Rick, I try to please. If you want that outer worldly experience, jus t come out west and check out my shop. You'll be telling your grandkids about it for years. As far as memory goes, I have what is called Cognitive Reasoning Slippage, or CRS. I can't remember what I did yesterday anymore. .......... Jerry (in Tucson)


----------



## bigJohninvegas (May 25, 2014)

I live in Las Vegas, and it is to hot here for me to wear the long sleeve smocks. I was in Provo, a few months ago and planned a stop at craft supplies. I tried on both of the short sleeve smocks, and I liked them. I have not bought one yet though.
I had already spent a couple hundred more than I set out too. Kid in a candy store for sure. 
So, I have been grooming my own dogs for about 10 years. I was in a local barber supply store and bought a barber's smock years ago. I had not discovered turning at that time, and bought a black smock. Hides the dog hair, but shows wood dust really bad. It feels just like the light weight smock that craft supplies sells.
It has no rear pocket, but does have a chest pocket. That pocket has a zipper on the bottom that makes it easy to empty both hair and dust. I think it only cost about $20. So if the rear pocket is not important. Try a barber supply. Cost about half.


----------



## Leovanderloo (Apr 28, 2016)

Anyone use the Lee Valley one ??, long sleeves, pockets on the back, light and cool, very nice smock.


----------



## wormil (Nov 19, 2011)

Thanks John, I'll look up barber smocks.


----------



## xunil76 (Feb 16, 2017)

beekeeper's veil should do the trick!:


----------



## Nubsnstubs (Aug 30, 2013)

> beekeeper s veil should do the trick!:
> 
> 
> 
> ...


That looks a lot better than the smocks I've seen. One problem I see is it's very flimsy, and wouldn't keep wood chunks from causing harm. But, this guy doesn't look like a turner. hehe And, he doesn't even look like a bee keeper. ................. Jerry (in Tucson)


----------



## wormil (Nov 19, 2011)

The Lee Valley is a nice looking smock, looks too warm for NC but the back packet is interesting.


----------



## Lazyman (Aug 8, 2014)

EWT advertised on Amazon says it has rear pockets too.


----------



## soob (Feb 3, 2015)

https://www.amazon.com/gp/product/B00AFEDNR8


----------



## HokieKen (Apr 14, 2015)

I just do all my turning in the buff. A couple of quick spray downs with some WD-40 keeps chips from sticking to the skin.


----------



## wormil (Nov 19, 2011)

> - soob












We just misinterpreted, these guys are woodturners.


----------



## soob (Feb 3, 2015)

The hoods I linked to are disposable so you don't stain your good ones when turning green wood.


----------



## Kentuk55 (Sep 21, 2010)

I just use an apron w/no pockets when turning


----------



## BobBlarney (Apr 17, 2015)

I thought the Sorby and EWT smocks are way too expensive for what they are. So I made a trip to the thrift store and bought a lightweight nylon jacket with a standup tunnel collar and a mesh lining. Since I'll be using this in privacy of my basement, I cut out the nylon back shell leaving the mesh and waist elastic intact, and cut off the sleeves too. It's very comfortable.

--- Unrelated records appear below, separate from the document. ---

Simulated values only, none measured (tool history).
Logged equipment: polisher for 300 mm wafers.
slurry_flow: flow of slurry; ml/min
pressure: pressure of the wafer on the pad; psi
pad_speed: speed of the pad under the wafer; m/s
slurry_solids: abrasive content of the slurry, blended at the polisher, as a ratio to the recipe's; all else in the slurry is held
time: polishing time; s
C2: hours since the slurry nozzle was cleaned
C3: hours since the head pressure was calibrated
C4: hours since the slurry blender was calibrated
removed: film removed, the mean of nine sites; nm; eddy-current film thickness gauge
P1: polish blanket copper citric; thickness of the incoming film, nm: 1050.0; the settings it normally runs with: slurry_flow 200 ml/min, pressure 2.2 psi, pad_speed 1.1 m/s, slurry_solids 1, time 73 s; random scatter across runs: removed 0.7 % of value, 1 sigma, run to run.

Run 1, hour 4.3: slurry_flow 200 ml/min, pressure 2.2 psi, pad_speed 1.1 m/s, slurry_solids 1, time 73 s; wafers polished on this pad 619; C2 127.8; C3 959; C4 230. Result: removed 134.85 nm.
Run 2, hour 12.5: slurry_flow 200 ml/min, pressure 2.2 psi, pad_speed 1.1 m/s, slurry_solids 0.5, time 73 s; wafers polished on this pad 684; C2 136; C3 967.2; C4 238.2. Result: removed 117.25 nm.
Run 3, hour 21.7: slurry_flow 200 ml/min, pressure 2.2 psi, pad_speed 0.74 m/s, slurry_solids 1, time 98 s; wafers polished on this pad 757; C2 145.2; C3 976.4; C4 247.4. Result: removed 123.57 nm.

But there is another alternative that I've been meaning to look into, and that's a cobbler or chef smock at $10-20:

https://www.apronsandsmocks.com/aprons/cobbler-aprons/cobbler-apron-made-in-the-usa

https://www.apronsandsmocks.com/chef-wear/chef-coats


----------



## xunil76 (Feb 16, 2017)

> beekeeper s veil should do the trick!:
> 
> 
> 
> ...


nothing preventing you from putting a face shield over the top of that


----------



## KelleyCrafts (May 17, 2016)

Rick, I have an EWT one and really like it. I'm in AZ and it's not too warm to wear for sure. Mine was a gift from my folks, I would have never spent the money on one but now that I have it and use it I would spend the money. .02


----------



## wormil (Nov 19, 2011)

Nylon jacket or sweatshirt is too hot. T-shirt is not going to cut it, porous, shavings stick. The barber/chef smocks show promise and are 1/3 to 1/2 the price of turning smocks but they are short. An apron, even if you cut the pockets or turn it inside out it doesn't cover shoulders or sides. I'm leaning toward the EWT because it seems to have all the right qualities and there is nothing gimmicky about it. $60 for a shirt is not expensive, and for an American made shirt is reasonable. Thanks to everyone who contributed.


----------



## BobBlarney (Apr 17, 2015)

I checked the jacket label, it's cotton/polyester, not nylon, and with the mesh in the back it's really comfortable with or without a shirt on underneath. I don't like long sleeves, but that's a matter of preference. But I think I'll ask the wife to make a cobbler's apron for me.


----------



## soob (Feb 3, 2015)

I have the EWT smock (the short-sleeved one), and while I like some things about it, it's still very poorly designed (IMO).

It's designed to hug your neck when fully zipped up, but it doesn't keep shavings out. It just holds them against your neck, making it even less comfortable than an open-collared shirt.

It has pockets. They invariably fill up with shavings. Even the ones on the back.

It has a flap inside the zipper that serves no purpose I can imagine except to catch the zipper, which it does frequently. Maybe it would make the smock more comfortable if you wore it by itself without an under shirt.

The material is breathable, which is good, but porous, which is bad. Water from green wood soaks right through.


----------



## wormil (Nov 19, 2011)

I don't see a perfect solution unless you go full on tusken raider but I'd pass out from heat stroke. So there are compromises no matter what, personal preference and climate are going to play into it.


----------



## xunil76 (Feb 16, 2017)

> Rick, I have an EWT one and really like it. I m in AZ and it s not too warm to wear for sure. Mine was a gift from my folks, I would have never spent the money on one but now that I have it and use it I would spend the money. .02
> 
> - ki7hy


"too warm" is a highly subjective term. for instance, if it's getting much above 70°F, it's starting to get "too warm" for me. 80°F and up is "hot" to me. and i live in TX. and yes, i know i'm in the wrong damn state. and i'm working to remedy that situation ASAP.


----------



## wormil (Nov 19, 2011)

Minnesota is calling to you.


----------



## xunil76 (Feb 16, 2017)

> Minnesota is calling to you.
> 
> - Rick M


i'll probably end up in Illinois, but i wouldn't mind Colorado, Oregon, or Washington state either. you know….someplace with real, actual distinct seasons other than hot, hotter, hottest, and….bearable.


----------



## EricTwice (Dec 9, 2016)

I'm with Mark Wilson. spend your money on a new lathe tool and forget the smock.

wear an untucked tee shirt or a heavy shirt inside out with blue tape on the collar.


----------